Inslee Suggests Old Tax Idea for the New Year

An old idea for boosting tax receipts is getting revived and repurposed for 2019.

Washington Gov. Jay Inslee is suggesting a new way of assessing the state’s share of the real-estate excise tax, a growing source of money in what’s been an extended period of good times for sales of residential and commercial properties. He wants to replace the flat rate of 1.28 percent imposed on each sale of property with a four-tier graduated rate that starts with a lower mark of 0.75 percent on any sale of property valued at less than $250,000.

The current rate of 1.28 percent would continue to be imposed on properties valued between $250,000 and $999,999. A new 2 percent rate would be levied on sales of properties valued between $1 million and $5 million, and 2.5 percent on properties valued above $5 million.

Under state law, sellers are responsible for the tax. In practical terms, it gets passed on, thus buyers of expensive properties would pay a little more and buyers of cheaper properties a little less under this approach. For example, on a $200,000 home, the current rate results in $2,560 owed in real-estate excise taxes. That sum would drop to $1,500 under the proposal. On an $8 million home—like one sold in Woodway in 2016—the excise tax due would climb from $102,400 to $160,000.

If this all sounds familiar, it’s because House Democrats tried to advance this reform in March 2017 as part of a tax package intended to bring in the sum of money required to settle the state’s school funding tab under the McCleary decision. At the time, the idea drew far less attention than the package’s larger and more controversial components, a new capital gains tax and a business tax rate hike.

Democrats squeezed the bill out of the House Finance Committee on a party-line vote, but it never made it to the floor for a vote. Not all 50 members of the Democratic caucus embraced it, and House Speaker Frank Chopp (D-Seattle) needed every one of their votes to pass it. Though even if it had made it out of the House, it was destined to die in the Senate where Republicans controlled the majority and had already rejected it.

The political dynamic is going to be different this year, raising the spectre of a different outcome. Democrats will hold a 57–41 edge in the House, so the most cautious and conservative members can vote against pretty much any tax plan without blocking it. In the Senate it will be dicier; Democrats will have a 27–22 advantage, giving their cautious and conservative Democrats much more sway in its fate when budget talks turn serious in spring.

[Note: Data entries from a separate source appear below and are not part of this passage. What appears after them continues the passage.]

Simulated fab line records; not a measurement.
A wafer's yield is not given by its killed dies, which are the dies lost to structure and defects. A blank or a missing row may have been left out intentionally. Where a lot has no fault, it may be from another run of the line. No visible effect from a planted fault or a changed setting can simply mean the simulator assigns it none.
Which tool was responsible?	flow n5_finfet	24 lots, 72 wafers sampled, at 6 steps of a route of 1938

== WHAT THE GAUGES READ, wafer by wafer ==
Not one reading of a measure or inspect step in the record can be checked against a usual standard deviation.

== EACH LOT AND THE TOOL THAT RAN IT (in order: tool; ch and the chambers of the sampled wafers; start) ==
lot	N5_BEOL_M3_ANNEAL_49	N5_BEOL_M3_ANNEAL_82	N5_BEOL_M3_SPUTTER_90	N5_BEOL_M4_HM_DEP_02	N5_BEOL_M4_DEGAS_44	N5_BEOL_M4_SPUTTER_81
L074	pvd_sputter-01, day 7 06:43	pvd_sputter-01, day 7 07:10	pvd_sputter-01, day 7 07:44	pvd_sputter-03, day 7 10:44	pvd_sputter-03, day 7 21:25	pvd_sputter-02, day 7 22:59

There’s real money at stake. Inslee estimates this tax change will bring in an additional $402 million in the next two-year budget. He’s added a degree of political difficulty to getting it passed: He doesn’t want to keep that money in the general fund to be spent on public schools, early learning, and mental-health services, he wants to transfer it to the state’s transportation budget to pay for removing culverts and other barriers to fish passage.

Many Democratic lawmakers may warm to the tax change but not the diversion of dollars. To the extent this old idea enjoys a successful revival in 2019 will be a matter for much negotiation.